Tag Archives: Inanda Mission
February 7, 2013

Bophela family of Inanda Mission

The headstones at the Inanda Seminary Cemetery indicate that Mbila (the son of Batshazwayo) and his wife Nomanxiwa KaGolokoqo Cele were 88 and83 years old respectively when they died. Already in the mid-nineteenth century, they were already members of local church. One of the sons of Mbila was Blanjan Mhlathini who died in 1963. His sons Oscar and Pascoe Simo are the subjects of this report. Both became prominent members of both church and community.

O.K Bophela

Oscar (Popular known as O.K) became a teacher of tailoring at Ohlange Institute. When he retired, he became a businessman serving the community throughout his life. Also his name on the commemorative plaque outside the church confirms that he became a deacon and prominent member of the church. He and his wife lie buried at the local cemetery.

P.S Bophela

Pascoe Simo (Popular known amongst his colleagues as PSB) was the younger (and only) brother of O.K. His wife, Grace Ntonjana was a member of another well-known family, the Mfeka’s of Emachobeni. Both became school teachers. After graduating with a B.A  at Fort Hare, Pascoe taught at Mpolweni and then moved to Adams College. He established his reputation as a good teacher of Maths and Science, working together with such great names as Mthimkhulu, Moerane, Mtshali and Ngobese.

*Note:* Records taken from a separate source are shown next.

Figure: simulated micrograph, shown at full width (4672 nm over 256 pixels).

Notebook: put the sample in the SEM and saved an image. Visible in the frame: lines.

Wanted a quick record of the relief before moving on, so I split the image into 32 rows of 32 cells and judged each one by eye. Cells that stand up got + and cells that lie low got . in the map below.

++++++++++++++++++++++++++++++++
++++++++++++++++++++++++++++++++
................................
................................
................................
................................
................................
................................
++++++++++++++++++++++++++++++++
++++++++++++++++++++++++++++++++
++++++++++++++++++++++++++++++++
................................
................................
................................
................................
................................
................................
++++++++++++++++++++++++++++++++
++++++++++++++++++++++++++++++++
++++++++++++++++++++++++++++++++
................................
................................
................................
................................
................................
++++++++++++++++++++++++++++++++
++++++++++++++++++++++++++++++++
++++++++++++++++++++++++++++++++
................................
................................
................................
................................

In 1948 Pascoe returned to his home and community at Inanda Mission and taught at Ohlange Institute where he became acting headmaster until 1960. When he left for Rhodesia (Zimbabwe) where he taught at Mount Selinda and Chikore both secondary schools both run by American Board Mission (UCCSA). In 1992 Pascoe returned to Inanda at the advent of democracy in South Africa. He died in 1994 leaving behind four sons who are still alive and a daughter who is late. He was buried by UCCSA and his community of Inanda and likes, like his forebears, at the cemetery at Inanda Seminary.

What conclusion can be drawn from this brief narrative?

  • The Bophela (Bopela) family ranks amongst the Ngcobo, Goba, Ngidi, Mfeka, and Nxumalo as one of the first families to form the community of what today Inanda Mission.
  • They accepted Christianity early and played a prominent role in all aspects of the church and mission congregants and deacons.
  • They became prominent in business- O.K Bophela and P.S Bophela established Mtshazi cash store in KwaNgolosi and O.K ran school view cash store and education.

Written by Vusumuzi N Bopela in January 2013 (collected by Xolani Magwaza)

For more information on some of the organizations or institutions mentioned in this post click on one of the links below:

University of Fort Hare

Adams College

American Board Mission

United Congregational Church of Southern Africa

 

January 18, 2013

Inanda Seminary

Inanda Seminary, founded by the American Board of Missions (ABM) in 1869 forms an integral part of the history of Inanda. Situated 25 kilometres north west of Durban, it became the first secondary school exclusively for African girls in southern Africa. Its reputation grew rapidly and the school soon attracted students from across the continent.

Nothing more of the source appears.